Bring Up The Bodies by Hilary Mantel

It goes without saying that Mantel can do historical fiction as good as anyone currently on the circuit. Nobody does court intrigue as relentlessly gripping as Mantel. And by creating her epic Thomas Cromwell trilogy (the final part is still in production) she has, wittingly or otherwise, shone a spotlight on the embryonic development of English capitalism asserting itself at every opportunity, invariably at the expense of the ancient structure of Lords, Earls and Dukes in Medieval England. Cromwell unconsciously represents a new class of money men, growing rich off the proceeds of the rapidly expanding wool industry and of course, something more familiar and contemporary the loaning of money at high interest and the calling in of bad debts.

And so Mantel does us a great service, because by showing us, in fictionalised form, the very beginnings of English Capitalism, she reminds us that everything human has a beginning, and in the fullness of time, has an end. This is a quite revolutionary thought because capitalist historiography and capitalist mass media work 24/7 in creating the impression that capitalism is forever.

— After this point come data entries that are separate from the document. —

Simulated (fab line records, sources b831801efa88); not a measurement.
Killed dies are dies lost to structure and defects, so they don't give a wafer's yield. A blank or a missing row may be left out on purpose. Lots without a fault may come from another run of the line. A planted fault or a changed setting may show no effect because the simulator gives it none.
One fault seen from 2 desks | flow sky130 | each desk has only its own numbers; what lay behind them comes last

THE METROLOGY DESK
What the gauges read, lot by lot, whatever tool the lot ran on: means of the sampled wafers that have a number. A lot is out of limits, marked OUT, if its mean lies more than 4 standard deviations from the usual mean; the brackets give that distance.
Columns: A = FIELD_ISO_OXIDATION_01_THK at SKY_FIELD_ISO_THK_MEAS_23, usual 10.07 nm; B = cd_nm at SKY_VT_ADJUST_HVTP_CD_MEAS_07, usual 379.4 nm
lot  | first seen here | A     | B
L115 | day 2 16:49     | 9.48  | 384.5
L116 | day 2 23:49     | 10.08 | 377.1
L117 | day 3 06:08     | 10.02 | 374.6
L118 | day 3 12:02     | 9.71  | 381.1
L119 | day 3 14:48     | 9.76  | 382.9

Mantel offers her readers too many illuminating lines to suggest that she is not fully aware of the socio-economic changes that lay entangled behind the religious noise and commotions of the European Reformation. Henry’s obsession with a male heir and Protestant obsessing with a more accessible Christianity is really a lot of hot air compared to the seismic economic shifts that were taking place across Europe. Merchants in the city states of Italy, and more latterly in Germany, Holland and England were desperately keen to break with the stifling diktats of Rome not so much for reasons of religious doctrine but for the economic freedoms that might be created. I’m fairly certain that Mantel gets all this, though of course her prime purpose is to entertain rather than to educate. But the joy of reading Mantel lies not just in the absorbing historical fictions that she painstakingly creates but that her writing is always historically plausible.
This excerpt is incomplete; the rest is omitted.